On the other hand, my employment with this company is on a contractual basis. I have no desire whatsoever to renew on contract completion and if given a chance. So other than doing things for myself and fulfilling my own desire for quality, at least for the part I’m responsible for, everything else I don’t care.

It took some discussion and work I managed to implement the quickest and most simple solution. Can it cover every possible scenarios? No. What I implemented can only cover the core scenario. As my colleague put it, “don’t care about those other scenarios because they are not supposed to happen.” So I will leave it at that.

At the end of the work day, my team lead told me that he won’t be in office tomorrow and asked me to setup the computer for the intern so that he can access the domain and the source codes. He wanted the intern to study the current client codebase.

With that, I left for home with my colleague.

How I feel

I’m someone who’s pretty idealistic and at the same time neurotic.

When my idealism shines through, I think it can get pretty inspiring. At least that’s what I like to think. But based on how I write my journal today, it’s pretty obvious that I have grown pretty apathetic towards work.

I mean I care so much about wanting to do things right and ideally because I am so aware of the potential pains that we will experience later. I’m always thinking of the long term effect. But realities of my work and life in general is making me miserable.

Of course, there are solutions. One is that I change myself to be more emotionally resilient by seeing and understanding situations. Two is to move away to something more inline with what I’m looking for and that is my desire to craft experiences for users of whatever I am building.

The following what I will end my blog with:

I don’t care and never care for career status or high wealth. Everything I do is driven by my core values, what I want the world to become, my legacy, my desire for expressing my own individuality, and high mobility.

I also don’t care much for deadlines. So when something is done, it’s done. When something is not done, it’s not done. Simple as that.


Journal #290

Third week of the 2018 is almost gone. It’s also the end of my first workweek for the year.

What happened

I spent half of my day at work talking out my feelings with one of my colleague. It definitely helped to reduce or minimize the turmoil I was feeling.

I also spent sometime working on implementing some of the backend functions to support two use cases.

After I was done with that, I turned my attention to testing some other functions my colleague worked on because it involved the identity access module. When I did that, I found multiple potential bugs with the domain. So I went ahead and added checks and some logic to ensure correctness of code.

Later in the day, my colleague and I further discussed on how to improve a piece of function that could have future performance issue. So we decided to go with the use of batching insertion and update.

I left the office with my colleague to further trash out our understanding of some of the access control. It turned out that my colleague have not been clear about the actual use cases.

Once home, I went about catching up on some television shows.

How I feel

I felt pretty upset and irritated in the morning, left over from yesterday. Slowly, as the day went by and talking things out, I felt better.

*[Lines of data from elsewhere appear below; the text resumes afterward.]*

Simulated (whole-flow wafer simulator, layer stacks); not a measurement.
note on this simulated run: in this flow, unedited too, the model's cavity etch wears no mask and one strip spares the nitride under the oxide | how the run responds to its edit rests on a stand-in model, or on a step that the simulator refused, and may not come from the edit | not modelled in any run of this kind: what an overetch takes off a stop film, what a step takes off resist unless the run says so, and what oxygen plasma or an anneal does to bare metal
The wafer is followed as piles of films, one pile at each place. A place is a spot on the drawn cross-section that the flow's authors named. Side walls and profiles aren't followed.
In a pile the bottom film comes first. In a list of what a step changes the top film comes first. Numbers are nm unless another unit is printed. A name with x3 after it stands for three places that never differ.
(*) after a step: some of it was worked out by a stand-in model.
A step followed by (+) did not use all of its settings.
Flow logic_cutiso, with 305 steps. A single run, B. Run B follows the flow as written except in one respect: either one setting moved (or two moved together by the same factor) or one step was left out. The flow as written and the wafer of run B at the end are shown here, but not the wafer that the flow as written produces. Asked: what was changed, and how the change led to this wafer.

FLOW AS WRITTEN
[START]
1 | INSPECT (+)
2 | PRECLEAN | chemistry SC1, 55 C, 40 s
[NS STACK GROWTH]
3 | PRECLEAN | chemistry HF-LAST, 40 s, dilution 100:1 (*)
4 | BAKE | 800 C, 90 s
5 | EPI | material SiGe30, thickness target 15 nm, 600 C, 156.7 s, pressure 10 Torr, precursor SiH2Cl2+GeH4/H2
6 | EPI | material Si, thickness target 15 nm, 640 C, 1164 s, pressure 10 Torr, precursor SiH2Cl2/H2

Now I’m pretty much better to normal.

How to grow

Throughout the day, it became clear that I have to find a middle ground when dealing with people who are more practical and people, who are like me, more about achieving ideal solutions and implementations.


Journal #289

It is impossible to change the people or culture around you. The only thing you can do is to change yourself or remove yourself from the situation.

What happened

I went to work as usual today and spent most of my time discussing with my colleagues on the approach to build the next module.

After much discussion, it turns out that module’s main purpose is to be a gateway, serving as a middleman between the client application and a backend engine that will be provided by our sub-contractor.

So with that, I felt that there is really no point in doing micro-services or trying to structure the codes according to the definition of bounded-context.

Later in the day, my colleague and I had a discussion about the current application. We realized that there were a series of mis-implementation with some of the functions. There are also some use-case implementation difficulty, which stemmed from the use of micro-service architecture.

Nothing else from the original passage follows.